I am no China expert. And I certainly cannot add to the wisdom already expressed in these pages on the current Sino-India border crisis. But I have had, in a very narrow sense, a ringside view of this conundrum. It has been a staple of our family’s dinner table conversations for decades. So driven by the reflection that the past can offer some, albeit imperfect, guideposts for the future and “one should read nothing but biography for that is history without theory”, I would like to share a few personal vignettes.
My father, Jagat Singh Mehta was a diplomat and to the extent, our foreign service acknowledges specialisation, he was considered a Sinologist. Directly or indirectly, he was engaged with China for most of his working life.
Directly, he was part of the Indian delegation in 1960 that sat across the table from their Chinese counterparts for six continuous months to gather and compile historical data in support of the border claims of the respective governments. The Indian report, which ran into 600 pages, was presented to Parliament in 1961. Clearly these discussions did not have the impact everyone had hoped for as the two countries went to war in October 1962. Almost immediately thereafter, in 1963, my father was posted to the Indian mission in Peking. I remember we lived in a large ugly block of a house. There must have been at least 25 rooms in the house, but we were advised to limit our family conversation to only three rooms. The rest of the house was reportedly bugged. We had eight Chinese “domestics” — they were all spies and made no pretence of being anything but that. Our movement was restricted and we were followed everywhere. It was exciting for us “kids” to live amongst spooks and in the knowledge that perhaps much of what we said was being recorded by someone in the recesses of the Chinese government.

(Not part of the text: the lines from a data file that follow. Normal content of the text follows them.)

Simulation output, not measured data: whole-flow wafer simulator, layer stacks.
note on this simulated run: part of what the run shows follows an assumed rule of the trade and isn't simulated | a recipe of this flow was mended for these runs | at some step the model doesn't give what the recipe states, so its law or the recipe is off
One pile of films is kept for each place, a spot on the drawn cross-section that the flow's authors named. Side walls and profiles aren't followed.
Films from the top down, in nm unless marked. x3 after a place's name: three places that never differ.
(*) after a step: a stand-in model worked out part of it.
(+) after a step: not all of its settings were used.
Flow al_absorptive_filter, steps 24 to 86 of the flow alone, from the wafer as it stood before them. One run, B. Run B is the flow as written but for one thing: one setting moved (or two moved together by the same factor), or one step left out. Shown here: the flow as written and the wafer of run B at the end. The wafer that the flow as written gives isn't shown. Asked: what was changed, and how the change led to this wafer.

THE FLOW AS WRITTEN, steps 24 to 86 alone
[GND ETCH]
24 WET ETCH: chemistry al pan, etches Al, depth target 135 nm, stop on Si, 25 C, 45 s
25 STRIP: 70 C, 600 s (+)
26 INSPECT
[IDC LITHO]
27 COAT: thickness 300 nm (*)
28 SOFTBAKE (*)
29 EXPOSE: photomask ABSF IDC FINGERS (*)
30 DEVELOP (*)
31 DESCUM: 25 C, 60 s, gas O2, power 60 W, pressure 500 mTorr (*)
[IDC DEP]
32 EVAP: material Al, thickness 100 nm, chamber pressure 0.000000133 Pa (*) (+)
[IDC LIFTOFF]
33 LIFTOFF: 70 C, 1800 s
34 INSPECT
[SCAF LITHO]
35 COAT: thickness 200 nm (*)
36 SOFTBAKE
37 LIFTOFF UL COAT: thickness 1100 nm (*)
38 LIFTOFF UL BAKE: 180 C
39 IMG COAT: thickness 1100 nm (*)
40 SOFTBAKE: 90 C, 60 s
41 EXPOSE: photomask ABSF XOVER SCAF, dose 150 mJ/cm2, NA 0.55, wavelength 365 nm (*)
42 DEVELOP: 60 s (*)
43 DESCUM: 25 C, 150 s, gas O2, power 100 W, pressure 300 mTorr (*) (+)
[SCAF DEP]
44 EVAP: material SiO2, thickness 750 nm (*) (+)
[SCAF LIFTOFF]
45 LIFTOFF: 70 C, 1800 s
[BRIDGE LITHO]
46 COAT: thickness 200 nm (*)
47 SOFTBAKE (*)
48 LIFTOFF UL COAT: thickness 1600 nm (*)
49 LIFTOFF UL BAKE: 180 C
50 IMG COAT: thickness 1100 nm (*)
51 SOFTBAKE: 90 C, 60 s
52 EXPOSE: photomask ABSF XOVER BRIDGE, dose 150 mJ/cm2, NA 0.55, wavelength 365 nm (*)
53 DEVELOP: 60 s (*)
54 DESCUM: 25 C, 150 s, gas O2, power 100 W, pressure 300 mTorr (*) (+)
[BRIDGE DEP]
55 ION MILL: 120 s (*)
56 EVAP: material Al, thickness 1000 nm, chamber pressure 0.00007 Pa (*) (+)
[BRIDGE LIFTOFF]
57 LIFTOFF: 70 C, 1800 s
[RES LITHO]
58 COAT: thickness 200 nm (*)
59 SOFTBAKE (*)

But I suspect my father was on the edge. He was forever returning from banquets to a meal of dal and chawal. This was because the Chinese hosts had a habit of delivering anti-India speeches before dinner. He had to walk out in protest leaving untouched a 20-plus course banquet. I remember one time he came back to claim he might have just acquired the distinction of being the first diplomat to walk out of a banquet hosted by Chairman Mao.
One day, he was summoned to the Chinese foreign office in the middle of the night to receive an ultimatum that India must withdraw a few yaks and demolish some bunkers on the border. Or else… It was 1965 and the India-Pakistan conflict was in full flow. My father advised Delhi not to react. He felt the threat to open a second front was a bluff and no more than an affirmation of diplomatic support for Pakistan. He called it right and was commended for his judgement by Prime Minister Lal Bahadur Shastri. The message of commendation is hung on a wall in our home in Udaipur.
On another occasion, my father, who was back in Delhi, received a call to be told the Chinese had dispatched a plane to pick up two of their diplomats who had been expelled by our government in response to the treatment meted out to our officials a few days earlier. The Cultural Revolution was at its height and the Chinese had accused two of our diplomats of spying. They had put these diplomats on a hopping flight from Peking to Hong Kong and at every stop, crowds at the airports had subjected them to verbal abuse and at times, physical humiliation. My father must have already cleared his lines for I recollect him informing the caller, in no uncertain terms, that were the Chinese plane to breach Indian air space, it would be shot down. The Chinese diverted the plane to Kathmandu.
My father regarded Mao’s China as a disruptive force. He believed Mao was bent on fanning the ideological polarities of the Cold War to get the developing continents of Latin America, Africa and Asia (“the villages of the world”) to “surround” the developed continents of Europe and North America (“the cities”). Mao supported the “Che Guevara” strategy in Latin America, anti-colonial revolutions in Africa, the Naxalites and OPEC’s embargo of oil supplies, all towards this end. He was not interested in any form of detente.
My father saw Deng Xiaoping’s China in a different light. Deng too was motivated by great power aspirations but sought to realise them through policies that blended with the rules-based framework of the post-World War II multilateral system. My father believed that the Sino-India border issues could have been legally resolved during the Deng era. That they were not was because of the exigencies of our domestic politics.
I suspect my father would have regarded President Xi Jinping’s China as cut from the Maoist mould. He would have argued that President Xi’s aggressive and expansionist “Belt and Road” strategy bore comparison with Mao’s policy to polarise the world between the “haves” and “have-nots”. That China’s heavy-handed moves to change the status quo in the South China sea, Hong Kong, Taiwan, and now the LAC, are contemporarised mirror reflections of Mao’s efforts to upend the established international order.
One can only speculate as to why President Xi decided to trigger the crisis with India. But if he does indeed think like Mao, he may have made the strategic calculation that, given the weakened state of the Indian economy, a conflict with India would be a low risk way of distracting attention from his domestic vulnerabilities.
I know my father would have advocated India find a diplomatic solution to the current imbroglio. No one gains from conflict. But given his experience of Maoist China, he would have also urged that our velvet glove of diplomacy must now cover an iron fist of resolve.